The log tells you what you actually paid for
Skip public adblock lists as a starting point. They are built around browser privacy, not scraping costs, and they block things a browser session can live without that a structured data job cannot. (Domain reputation lists like Spamhaus serve a different purpose — mail and network abuse filtering — and are likewise not a substitute for reading your own usage log.)
The dashboard network log is the right source. It shows every host the pool touched on your behalf: the host name, outcome (success, fail, blocked, timeout), latency in milliseconds, and byte totals as metered by the pool — not as reported by your app. That last distinction matters. App-side counters miss retries, hide redirect chains, and usually count only response bodies. The provider meters the wire. Compare those numbers before deciding anything is waste.
Start with one route. If a block breaks something, you want to know which route it broke.
Read the bytes column before the host column
Sort the recent usage export by bytes descending. The expensive surprises are usually not tiny — they are a video preview host pulling a few hundred KB per page load, a tag manager firing four trackers, or a font CDN that the parser never needed.
A browser scrape that looked cheap in devtools turned out to be pulling analytics, a video preview host, two font hosts, a tag manager, and a CDN image path for every page. The HTML and one JSON endpoint were the only things the job needed. Everything else was metered at the same per-GB rate as the target.

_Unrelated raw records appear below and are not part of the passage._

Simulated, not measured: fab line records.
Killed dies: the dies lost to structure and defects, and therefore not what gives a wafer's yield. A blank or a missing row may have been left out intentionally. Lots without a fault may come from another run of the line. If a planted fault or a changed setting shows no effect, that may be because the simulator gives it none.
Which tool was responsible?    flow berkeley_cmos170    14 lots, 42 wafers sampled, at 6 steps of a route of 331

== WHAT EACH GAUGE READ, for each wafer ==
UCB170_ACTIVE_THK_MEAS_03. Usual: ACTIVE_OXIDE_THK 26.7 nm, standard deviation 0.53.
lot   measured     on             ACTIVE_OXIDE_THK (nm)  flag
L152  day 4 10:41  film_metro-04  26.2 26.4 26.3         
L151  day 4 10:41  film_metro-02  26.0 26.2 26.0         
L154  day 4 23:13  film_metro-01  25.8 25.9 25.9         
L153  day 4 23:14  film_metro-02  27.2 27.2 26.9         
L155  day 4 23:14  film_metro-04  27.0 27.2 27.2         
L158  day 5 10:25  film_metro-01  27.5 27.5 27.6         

The columns to read: host (where traffic went), plan (which rate is burning), outcome (success vs fail vs blocked), latency (slow requests are often junk), bytes (the bill). Protocol is in there too — HTTP, HTTPS, and SOCKS5 clients all connect through proxynade.net:2555; the gateway decides what to do with the requested host from there.
First-pass candidates: any host that is not the target domain, not a required API endpoint, and not needed for login or page rendering. Analytics beacons are the most common hit. Media preview domains are second. Font hosts need a per-job check — some jobs need them, some do not. CDN hosts need the most care because the same CDN may carry both noise and required page content depending on the target.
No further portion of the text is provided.